Jim Prentice (moran, fail)

As the Rogers/Fido iPhone debacle continues there’s some new bad news for mobile users in this country: Bell Canada and Telus Mobility have both announced their intention to charge customers for incoming text messages as of next month.

For anyone not schooled in the etiquette of mobile carriers, this is how it has worked in the rest of the world for the last, oh, decade or so: Subscribers pay for outgoing calls and texts only; to be asked to pay for the receipt of such things would be tantamount to a slap in the face.

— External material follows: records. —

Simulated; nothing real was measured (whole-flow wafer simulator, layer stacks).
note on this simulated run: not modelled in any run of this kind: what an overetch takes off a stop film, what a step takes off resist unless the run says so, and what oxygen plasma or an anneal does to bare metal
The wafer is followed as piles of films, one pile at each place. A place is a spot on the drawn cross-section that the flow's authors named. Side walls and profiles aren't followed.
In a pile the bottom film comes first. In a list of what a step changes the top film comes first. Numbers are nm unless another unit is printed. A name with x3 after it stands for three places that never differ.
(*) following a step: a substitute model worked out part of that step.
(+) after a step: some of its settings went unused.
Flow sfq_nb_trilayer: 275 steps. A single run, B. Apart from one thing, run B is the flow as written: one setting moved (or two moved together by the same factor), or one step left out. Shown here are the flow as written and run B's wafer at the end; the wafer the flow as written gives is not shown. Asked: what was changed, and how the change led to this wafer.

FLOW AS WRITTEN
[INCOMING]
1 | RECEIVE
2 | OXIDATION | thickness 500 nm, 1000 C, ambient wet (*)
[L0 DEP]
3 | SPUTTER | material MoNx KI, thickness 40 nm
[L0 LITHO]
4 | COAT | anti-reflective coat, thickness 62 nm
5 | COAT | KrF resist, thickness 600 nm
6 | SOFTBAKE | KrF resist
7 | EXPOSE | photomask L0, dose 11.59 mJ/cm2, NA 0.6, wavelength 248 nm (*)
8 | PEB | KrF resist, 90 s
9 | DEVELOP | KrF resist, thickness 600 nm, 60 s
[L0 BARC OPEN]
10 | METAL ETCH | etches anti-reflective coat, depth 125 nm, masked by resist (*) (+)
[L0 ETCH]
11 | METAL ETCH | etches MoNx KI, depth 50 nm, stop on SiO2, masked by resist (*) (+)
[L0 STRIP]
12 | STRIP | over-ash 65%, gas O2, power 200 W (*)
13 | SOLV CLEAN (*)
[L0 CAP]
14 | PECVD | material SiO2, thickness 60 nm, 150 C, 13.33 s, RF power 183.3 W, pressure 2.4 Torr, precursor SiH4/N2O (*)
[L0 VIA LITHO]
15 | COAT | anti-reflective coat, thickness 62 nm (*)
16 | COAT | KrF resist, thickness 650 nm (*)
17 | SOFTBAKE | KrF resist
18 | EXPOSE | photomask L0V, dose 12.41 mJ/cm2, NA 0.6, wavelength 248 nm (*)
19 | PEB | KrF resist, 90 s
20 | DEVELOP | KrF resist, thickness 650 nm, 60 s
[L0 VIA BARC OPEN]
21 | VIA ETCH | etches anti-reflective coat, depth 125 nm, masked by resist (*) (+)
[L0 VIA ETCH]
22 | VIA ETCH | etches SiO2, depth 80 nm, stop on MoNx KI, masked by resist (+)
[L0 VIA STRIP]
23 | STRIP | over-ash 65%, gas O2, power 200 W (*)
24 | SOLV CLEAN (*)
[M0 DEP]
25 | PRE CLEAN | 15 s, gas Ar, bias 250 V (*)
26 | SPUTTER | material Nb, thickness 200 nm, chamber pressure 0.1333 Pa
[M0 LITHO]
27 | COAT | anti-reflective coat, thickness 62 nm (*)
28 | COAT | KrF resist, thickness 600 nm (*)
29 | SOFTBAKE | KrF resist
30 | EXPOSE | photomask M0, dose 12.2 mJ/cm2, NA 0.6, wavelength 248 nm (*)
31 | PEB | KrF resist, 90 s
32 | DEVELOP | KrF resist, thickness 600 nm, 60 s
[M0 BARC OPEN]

And who is the only politician in this country with the power to stop this? God help us all, it’s none other than Hollywood shill Jim Prentice, our Honourable Minister of Doing It Wrong

Now to be fair Prentice has called upon representatives from both companies to meet with him about this issue, but presumably it’s to find out whether they want him to swallow or not.

NDP leader Jack Layton is taking up the cause with an online petition, but it seems to me that if you sit across the floor from the guy in The House of Commons you should maybe be able to to better than that. Still, it’s better than nothing.

I really hope Ottawa can get with the program on this stuff, if not for Canadians then at least for the international visitors who will hopefully still be visiting for The Winter Olympics in 2010

3 Comments

  1. AC:

    I hope Jack Layton’s text message campaign does better than his weirdly awkward ATM bank fee campaign….

    Bell and Telus are clearly looking to sell more text packages ahead of whatever changes the iPhone provokes.

    Speaking of Rogers, check this out:

    http://tinyurl.com/5ght6p

    Read the comments below — the 400MB package is now a 300MB package. But still no unlimited data plan like in the US.

    Maybe, for once, Canadians will stand up and fight someone taking more money out of their pockets with government sanction? Yegads — the telecoms are making me sound like Andy Rooney… The sick bastards….

    Ed

  2. @ Ed Miller

    It may as well be an unlimited plan, at $30 for 6GB of data. Heck, AT&T in the US has a soft cap of 5GB!